We thank the reviewers for their comments. All questions and concerns have been addressed and the paper has been modified accordingly.$
To Assigned_Reviewer_1:
Q1. "Including AUC comparisons if possible would be nice"

	We use RMSE to compare fairly with baselines. The AUC for MovieLens 1M is 0.923 (4-star and 5-star are treated as relevant). AUCs on other datasets will be added  when ready.

Q2. "A weak point of the model is its complexity. There should be a comparison of the complexity and some figures on the training/test time of the proposed model"

	We will add the suggested comparisons and figures. Actually, the complexity of CF-NADE is in the same range of the widely used RBM-CF. Hence, it is not problematic in practice, especially with the method described in Sec. 3.4.

Q3."The reason for considering different orderings should be better explained"

	Directly extending NADE to a deep model would be impractical (See (Uria et al., 2014) for more details). As Uria et al., showed that considering all the possible orderings will induce an efficient way to train deep NADE, we use a similar manner for CF-NADE.

Q4. "You should also define what an update is"

	An "update" is to update parameters given a batch of training samples.

Q5. "Why do you set up unknown rating to 3 and do not simply ignore them?"

	Rating 3 means a neutral preference in a 5-stars scale, which is a reasonable assumption for new items and is also used by the baselines. Simply ignoring new items is also a solution and will not change the results much.

Q6. "In sec. 6.2, I-CF-NADE model should be described more precisely"

	More descriptions will be added.


To Assigned_Reviewer_2:
Q7. "The proposed model is quite complicated" and "It would be good to see number of parameters learned by the models"

	Please see Q2.
	
Q8. "The paper starts by motivating the solution for user-based CF model, but the experiments switch to item-based CF"

	Item-based CF-NADE is only used on MovieLens 1M, which is a small dataset. User-based CF-NADE is used in all experiments.  

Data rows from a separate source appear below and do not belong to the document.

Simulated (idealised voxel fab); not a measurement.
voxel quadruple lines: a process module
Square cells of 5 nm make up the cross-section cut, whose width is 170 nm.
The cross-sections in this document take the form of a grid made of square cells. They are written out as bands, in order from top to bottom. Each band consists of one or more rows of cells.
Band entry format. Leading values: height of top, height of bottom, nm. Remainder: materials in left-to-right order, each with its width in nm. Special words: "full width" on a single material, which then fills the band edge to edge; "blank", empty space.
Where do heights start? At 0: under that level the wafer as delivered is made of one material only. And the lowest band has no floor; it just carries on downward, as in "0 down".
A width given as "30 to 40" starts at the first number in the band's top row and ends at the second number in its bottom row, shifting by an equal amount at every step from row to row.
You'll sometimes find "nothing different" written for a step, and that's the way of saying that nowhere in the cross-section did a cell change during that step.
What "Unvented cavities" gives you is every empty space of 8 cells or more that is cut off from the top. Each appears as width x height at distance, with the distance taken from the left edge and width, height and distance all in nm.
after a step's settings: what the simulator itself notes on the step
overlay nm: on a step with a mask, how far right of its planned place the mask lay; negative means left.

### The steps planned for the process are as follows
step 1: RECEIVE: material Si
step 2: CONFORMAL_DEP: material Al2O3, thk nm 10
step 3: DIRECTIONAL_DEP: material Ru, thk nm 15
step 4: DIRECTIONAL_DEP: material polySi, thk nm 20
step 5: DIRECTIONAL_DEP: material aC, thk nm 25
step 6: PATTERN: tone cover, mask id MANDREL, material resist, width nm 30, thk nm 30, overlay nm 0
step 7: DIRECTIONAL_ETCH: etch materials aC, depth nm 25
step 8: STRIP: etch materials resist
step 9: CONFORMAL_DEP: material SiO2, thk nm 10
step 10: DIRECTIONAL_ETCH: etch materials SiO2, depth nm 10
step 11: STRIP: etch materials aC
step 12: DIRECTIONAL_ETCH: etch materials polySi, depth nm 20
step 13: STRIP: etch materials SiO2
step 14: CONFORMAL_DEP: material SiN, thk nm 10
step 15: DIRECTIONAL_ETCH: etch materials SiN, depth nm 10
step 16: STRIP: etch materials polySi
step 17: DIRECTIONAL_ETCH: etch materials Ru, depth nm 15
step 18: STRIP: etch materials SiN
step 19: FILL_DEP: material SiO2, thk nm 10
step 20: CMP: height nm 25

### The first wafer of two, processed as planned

Q9. "Authors do not say much about software used, training times for Netflix dataset"

	The code is written with Theano, and will be released on Github. See Q2 for the other concerns.


To Assigned_Reviewer_3:
Q10. "The use of "regular cost" is somewhat self-contradicting. Figure 1 shows that there is no need to use the regular cost"

	The regular cost is a natural choice to extend original NADE for CF tasks, which is the reason we describe it. Actually, there is no theoretical guarantee that ordinal cost always outperforms regular cost, since too much regularization might hurt performances. As good results are achieved by using only ordinal cost in Fig. 1, we did not extensively tune \lambda of Eq. 22.

Q11. "I guess W_{:,m} in Eq. 2 should be the m^{th} column of matrix W. But it needs explicit definition in the text"

	Yes. We have fixed it.

Q12. "The technical contribution is incremental. Most techniques are borrowed from existing work. For example, the matrix factorization and the rank loss for the so-called ordinal loss are both well-known"

	There might be some misunderstandings. We respectfully emphasize that CF-NADE is the main technical contribution of the paper, which is quite different from existing CF methods and also differs from other NADE variants in that it models variant-length and categorical data. The other techniques mentioned by the reviewer are not at the core but extensions to the basic CF-NADE. We successfully incorporate these well-known methods in CF-NADE for comprehensiveness. Moreover, the rank loss of CF-NADE is defined on ratings, not items as in previous rank-loss-based models.


Q13. "From my perspective, the results on the three datasets are good, but not impressive"

The datasets used in the paper are among the most important public datasets for CF tasks. And CF-NADE beats all the state-of-the-art models, such as AutoRec and LLORMA. Specifically, on the Netflix dataset, AutoRec outperforms LLORMA by 1.32% ((0.834-0.823)/0.834), while CF-NADE with 1 and 2 layers outperform AutoRec by 1.34% and 2.43% respectively. Hence, the margin made by CF-NADE is at least comparable to other state-of-the-arts.

Q14. "Would the low-rating weights be “unlearned” by high-rating targets?"

	Sharing parameters is a kind of regularization, which might harm the performance if it is too strong, like what the reviewer is concerned about. However, experiments showed that it works well in practice.

Q15. "Would adagrad also alleviate this problem?"

	Yes, and we use Adam instead.

Q16. "Does the current weight sharing method induce another un-biased issue where high-rating weights are relatively rare to be optimized?"

	By sharing parameters, the weights for high-rating k are actually all the parameters W^j and V^j, where j \leq k. Hence, high-ratings weights can be optimized sufficiently.